Talend Studio
allows you to authenticate to your Spark Streaming and Spark Batch Jobs using Knox with
a CDP Public Cloud Data Hub instance in YARN cluster mode. You can complete the Knox
connection parameters either in the Spark configuration tab of
the Run view of your Job or in the Hadoop Cluster
Connection metadata wizard. This configuration is effective on a per-Job
basis.
In this scenario, the configuration via the Hadoop Cluster
Connection metadata wizard is used. Setting up the connection to Knox in
the Repository allows you to avoid configuring that connection
each time you need it in the Spark Configuration view of your
Spark Jobs.
For more information about the configuration via the Spark
configuration tab of the Run view of your Job,
see Defining the Cloudera connection parameters.
The information in this section is only for users who have subscribed to
Talend Data Fabric or to any Talend product with Big Data but it is not
applicable to Talend Open Studio for Big Data users.
Procedure
-
In the Repository tree view of your Studio, expand
Metadata and then right-click Hadoop
cluster.
-
Select Create Hadoop cluster from the contextual menu to
open the Hadoop Cluster Connection wizard.
-
Fill in generic information about this connection, such as
Name and Description and click
Next to open the Hadoop Configuration
Import Wizard window that allows you to select the distribution
to be used and the manual or the automatic mode to configure the connection.

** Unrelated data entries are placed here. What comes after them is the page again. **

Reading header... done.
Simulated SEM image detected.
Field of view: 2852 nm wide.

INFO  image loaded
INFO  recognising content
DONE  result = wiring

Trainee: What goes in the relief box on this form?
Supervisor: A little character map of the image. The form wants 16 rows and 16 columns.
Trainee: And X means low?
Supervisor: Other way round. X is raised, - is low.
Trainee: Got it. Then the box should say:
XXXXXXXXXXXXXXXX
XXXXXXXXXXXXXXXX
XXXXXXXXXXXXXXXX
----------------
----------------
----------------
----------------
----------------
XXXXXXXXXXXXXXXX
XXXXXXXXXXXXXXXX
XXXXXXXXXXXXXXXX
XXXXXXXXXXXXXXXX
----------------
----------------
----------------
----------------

Important: Knox is only supported with CDP 7.1 and onwards.
-
Select Cloudera from the
Distribution drop-down list and Cloudera
CDP 7.1 from the Version drop-down
list.
-
Select Enter manually Hadoop services and click
Finish.
-
Select the Use Knox check box and enter the Knox related
connection parameters:
-
Knox URL: enter the Knox URL respecting the
following format
https://<host>/<datahub>/cdp-proxy-api
. You can
find the Knox URL on the Cloudera Management Console in the
Endpoints section of your Data Hub under
Livy Server.Important: If you have the R2021-07 or a previous patch
installed, the URL should not include /livy
or any
other suffix after cdp-proxy-api
at the end. If you
have the R2021-08 or a later patch installed, the URL work with or
without /livy
at the end.
-
Knox user: enter your Workload User Name from
Cloudera Management Console.
-
Knox password: enter your Workload Password from
Cloudera Management Console.
-
Knox directory: type in the location storing the
loaded file in HDFS.
-
Knox session timeout: specify the amount of time
to wait for the Job to reconnect to the cluster via Knox.
- Optional:
Click Check services to verify that Talend Studio can connect to the services you have specified in this wizard.
- Optional:
Click Export as context to create a new context with
these data and save it in the repository.
-
Click Finish to validate your changes and close the
wizard.
The newly set-up Hadoop connection displays under the Hadoop
cluster folder in the Repository tree
view.